I think EPA would probably be better for me than added pension and I have been using the calculators available on the website. When I choose EPA-3 it says the EPA contract value is 144% as a percentage of the added pension limit so does this mean I can only do EPA-2 which is 99.6%? Or does this only mean that I can’t then buy added pension too?
I am also trying to understand the interaction with the annual and lifetime allowances which seems quite confusing. From my reading the lifetime limit is calculated as 20 times your pension and therefore the max pension you can have without exceeding the limit is ~£55k. If you take the pension earlier than NPA it is reduced so does this mean you can avoid breaching the lifetime limit by retiring earlier? E.g. if I would get 60k retiring at 66 but only 53k retiring at 63 then would retiring at 63 mean I avoid breaching the limit?With respect to the annual limit my reading is this is calculated at 16 times the annual increase in your pension. Is there any way of estimating what this would be as the website says it’s calculated differently to the annual increase I shown in your ABS?
Finally I have a question about McCloud. My understanding is that I will be able to choose to retain the old PCSCS benefits untimely March 2022. Does this mean it wouldn’t be worth starting an EPA in the current year as ultimately I won’t be receiving Alpha benefits for the current year?
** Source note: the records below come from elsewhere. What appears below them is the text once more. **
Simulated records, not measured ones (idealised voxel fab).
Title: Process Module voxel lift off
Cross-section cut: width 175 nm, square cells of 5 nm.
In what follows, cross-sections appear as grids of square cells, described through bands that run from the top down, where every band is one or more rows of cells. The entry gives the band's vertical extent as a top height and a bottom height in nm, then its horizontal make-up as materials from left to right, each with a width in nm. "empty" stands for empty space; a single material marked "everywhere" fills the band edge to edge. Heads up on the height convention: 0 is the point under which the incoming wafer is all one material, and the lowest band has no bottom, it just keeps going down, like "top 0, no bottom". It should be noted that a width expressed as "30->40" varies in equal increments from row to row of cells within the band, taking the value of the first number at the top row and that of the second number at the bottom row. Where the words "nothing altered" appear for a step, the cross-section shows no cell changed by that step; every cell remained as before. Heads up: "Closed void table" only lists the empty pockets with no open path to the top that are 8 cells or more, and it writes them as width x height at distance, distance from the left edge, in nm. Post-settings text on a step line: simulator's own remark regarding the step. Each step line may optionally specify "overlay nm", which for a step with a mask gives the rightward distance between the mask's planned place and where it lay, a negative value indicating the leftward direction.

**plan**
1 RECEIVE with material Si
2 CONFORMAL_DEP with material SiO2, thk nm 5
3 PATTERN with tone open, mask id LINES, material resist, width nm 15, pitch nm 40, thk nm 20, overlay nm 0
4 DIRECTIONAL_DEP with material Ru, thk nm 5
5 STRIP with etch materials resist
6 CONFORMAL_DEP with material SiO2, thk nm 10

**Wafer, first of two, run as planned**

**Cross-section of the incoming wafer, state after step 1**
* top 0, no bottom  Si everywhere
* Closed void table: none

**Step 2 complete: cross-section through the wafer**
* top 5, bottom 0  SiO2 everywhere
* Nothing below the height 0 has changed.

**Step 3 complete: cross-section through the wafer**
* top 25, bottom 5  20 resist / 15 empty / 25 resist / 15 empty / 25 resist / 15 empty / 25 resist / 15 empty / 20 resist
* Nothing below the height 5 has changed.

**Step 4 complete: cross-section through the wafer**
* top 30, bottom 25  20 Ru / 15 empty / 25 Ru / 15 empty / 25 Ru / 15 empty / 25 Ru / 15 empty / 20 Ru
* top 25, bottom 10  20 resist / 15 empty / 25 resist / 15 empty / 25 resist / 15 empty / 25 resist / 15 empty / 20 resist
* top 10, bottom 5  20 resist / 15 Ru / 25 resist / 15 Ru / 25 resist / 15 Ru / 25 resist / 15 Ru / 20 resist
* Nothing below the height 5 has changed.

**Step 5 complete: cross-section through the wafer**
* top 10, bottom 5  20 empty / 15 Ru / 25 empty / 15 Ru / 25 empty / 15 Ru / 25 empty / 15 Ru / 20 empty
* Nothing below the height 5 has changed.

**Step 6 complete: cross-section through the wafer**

Appreciate any clarification that anyone could give on these points as I am really struggling to find the answers to them on the pensions website!0 -
Finally I have a question about McCloud. My understanding is that I will be able to choose to retain the old PCSCS benefits untimely March 2022. Does this mean it wouldn’t be worth starting an EPA in the current year as ultimately I won’t be receiving Alpha benefits for the current year?
Are you 100% certain you will choose your old scheme over Alpha for the remedy period?
Alpha appears to build up pension at a generous rate so for some people it may be financially better to choose an actuarially reduced Alpha pension rather than the old scheme (assuming you want to take the pension at 60).